The Asia Pacific Bioinformatics Network is bringing together a number of industry partners to build a grid-based system to share bioinformatics applications and workflows throughout the Asia Pacific region. The testbed project, a brainchild of Tan Tin Wee, secretariat of APBioNet and an associate professor at the National University of Singapore, is built upon an application integration platform provided by KOOPrime, a Singapore-based software company. Other partners so far include Lion Bioscience, which will provide its SRS data retrieval technology, and Cray, which has been developing or adapting bioinformatics software for Cray supercomputers in collaboration with NUS.
The pilot project might lead to a first version of what Tan described as a “BioWorldWideWorkFlow” that would be available to the 400-member APBioNet community. Not only will it enable them to share computational resources and applications, but also ways to connect applications or instruments. “It’s like the web. This time, we share workflows, and we share idle CPU cycles and applications, and the way we use our applications as encapsulated in our workflows,” said Tan. The aim is to increase the throughput of research: “Too many people have been filling too many web forms over and over again.”

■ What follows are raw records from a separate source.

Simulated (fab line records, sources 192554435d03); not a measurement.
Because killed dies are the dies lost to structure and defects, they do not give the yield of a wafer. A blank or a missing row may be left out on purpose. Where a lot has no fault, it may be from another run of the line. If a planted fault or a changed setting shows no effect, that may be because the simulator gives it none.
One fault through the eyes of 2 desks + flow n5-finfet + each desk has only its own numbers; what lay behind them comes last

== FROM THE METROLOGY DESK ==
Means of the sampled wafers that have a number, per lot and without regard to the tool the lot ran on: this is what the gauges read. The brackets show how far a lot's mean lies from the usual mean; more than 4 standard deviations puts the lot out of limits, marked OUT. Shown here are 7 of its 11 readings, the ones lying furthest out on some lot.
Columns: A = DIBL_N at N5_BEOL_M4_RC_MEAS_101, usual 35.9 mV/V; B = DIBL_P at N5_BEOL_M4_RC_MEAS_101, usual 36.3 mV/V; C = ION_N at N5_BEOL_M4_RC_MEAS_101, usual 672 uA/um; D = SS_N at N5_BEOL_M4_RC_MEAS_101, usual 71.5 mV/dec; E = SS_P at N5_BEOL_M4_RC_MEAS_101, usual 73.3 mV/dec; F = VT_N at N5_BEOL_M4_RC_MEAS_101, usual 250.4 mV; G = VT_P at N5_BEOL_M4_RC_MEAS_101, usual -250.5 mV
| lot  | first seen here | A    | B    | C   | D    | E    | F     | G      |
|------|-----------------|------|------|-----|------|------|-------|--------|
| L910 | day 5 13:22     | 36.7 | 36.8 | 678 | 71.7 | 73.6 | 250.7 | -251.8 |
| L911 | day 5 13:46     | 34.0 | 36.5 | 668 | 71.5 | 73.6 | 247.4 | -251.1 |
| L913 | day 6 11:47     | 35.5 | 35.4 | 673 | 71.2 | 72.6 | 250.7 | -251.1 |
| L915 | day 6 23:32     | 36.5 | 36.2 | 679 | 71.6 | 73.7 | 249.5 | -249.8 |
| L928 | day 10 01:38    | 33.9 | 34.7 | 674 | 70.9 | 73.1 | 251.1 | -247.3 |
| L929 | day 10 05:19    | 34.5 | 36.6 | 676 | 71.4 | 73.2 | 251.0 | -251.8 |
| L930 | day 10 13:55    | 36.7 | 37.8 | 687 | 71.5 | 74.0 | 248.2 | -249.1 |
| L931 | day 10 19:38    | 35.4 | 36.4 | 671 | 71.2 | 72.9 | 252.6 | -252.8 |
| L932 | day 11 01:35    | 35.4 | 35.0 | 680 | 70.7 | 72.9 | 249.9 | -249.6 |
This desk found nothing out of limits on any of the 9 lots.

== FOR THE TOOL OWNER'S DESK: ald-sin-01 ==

Tan is planning to present and demonstrate the architecture to grid users, educators and bioinformaticists at various upcoming conferences, starting with the Pacific Rim Application and Grid Middleware Assembly in Korea this month. Beta-testing by end-users as well as other industry players will begin after he gathers some feedback. “We feel that this way forward, we will not be stuck at the level of arguing about standards, but actually engineering the framework and really testing out what works and what doesn’t; because right now, nobody knows what will work in the world of interoperable systems,” Tan said.
Protocols and specifications currently being developed by the Interoperable Informatics Infrastructure Consortium and others are prerequisites for the workflows, he said, and he is hoping to integrate them “as soon as we are clear what their standards are.”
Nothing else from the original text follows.